S&P Global cuts India EV forecast from 22% to 18.5% by 2030

As the global automotive landscape continues to evolve, the focus on sustainable mobility solutions has never been more pronounced. Recently, S&P Global Mobility adjusted its electric vehicle (EV) forecast for India, reducing the expected market penetration from 22% to 18.5% by 2030. This shift signals a nuanced understanding of the challenges and opportunities that lie ahead, particularly the rise of hybrid technologies in the Indian automotive sector.

The adjustment in S&P’s EV forecast is attributed to several factors, including slower-than-anticipated adoption in the electric passenger vehicle segment, challenges related to charging infrastructure, selective state incentives favouring hybrids, etc. These insights highlight the importance of aligning policy frameworks with consumer preferences to accelerate the adoption of EVs.

“Powertrain pluralism is the new buzzword in mobility,” said Puneet Gupta, Director of India and ASEAN Automotive Market at S&P Global Mobility. This term captures the growing acceptance of diverse powertrains aimed at decarbonizing the Indian market. While the forecast adjustment reflects a space for hybrids, Gupta emphasizes that EVs remain a critical solution for the future.

He notes that India is charting its unique course in the electrification journey. Homegrown manufacturers like Tata Motors and Mahindra are likely to focus on a singular path of electrification rather than adopting a “jack of all trades, master of none” approach. This strategic focus is essential for catering to the broad consumer spectrum in India, ranging from budget-friendly vehicles to luxury offerings.

India stands out as a growing market in a landscape where many major automotive regions are witnessing decline. “The space for various technologies will continue to expand, and companies must pivot away from traditional fuels at the right moment,” Gupta explains. As consumer demand shifts, it is expected that manufacturers will gradually transition away from diesel and compressed natural gas (CNG) as viable fuel sources.

While CNG has emerged as a transitional fuel, particularly in the mini-car segment. However, the development of efficient hybrid technologies by 2028 could entice consumers to move away from CNG altogether. Gupta indicates that plug-in hybrid electric vehicles (PHEVs), especially those resulting from partnerships with Chinese OEMs, are gaining traction and could replicate the success seen in China, where PHEVs have experienced rapid growth.

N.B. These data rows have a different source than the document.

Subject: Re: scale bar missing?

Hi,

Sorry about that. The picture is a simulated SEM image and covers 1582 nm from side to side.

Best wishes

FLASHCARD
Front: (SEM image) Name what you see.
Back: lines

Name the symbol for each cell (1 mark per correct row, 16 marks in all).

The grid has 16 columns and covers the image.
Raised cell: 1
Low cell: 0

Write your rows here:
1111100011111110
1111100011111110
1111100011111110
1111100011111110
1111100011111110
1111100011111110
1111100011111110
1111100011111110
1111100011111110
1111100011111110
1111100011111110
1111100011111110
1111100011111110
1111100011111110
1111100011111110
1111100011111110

As the penetration of alternative powertrains increases, the demand for traditional fuels like gasoline and diesel is poised to decline. Battery-electric vehicles (BEVs) are leading this shift, particularly in the two- and three-wheeler segments, significantly impacting gasoline demand.

Atul Arya, Senior Vice President and Chief Energy Strategist at S&P Global Commodity Insights, emphasizes the disparities in EV adoption rates across different markets. “China is leading the charge, with over 60% of new car sales last month being EVs,” Arya notes. In contrast, the U.S. market lags behind at less than 10%.

“For the Indian context I would say there’s the two-wheeler market which can be electrified easily then there’s the mass transit market like buses. In other segments, cost is a big issue and therefore it’s very interesting that the hybrids are picking up. Because they give the benefit of everything. No need to worry about the infrastructure but they give the benefit of efficiency. When a very mature market like the US is seeing difficulty, I’m not surprised that India is seeing a similar trajectory,” he explains.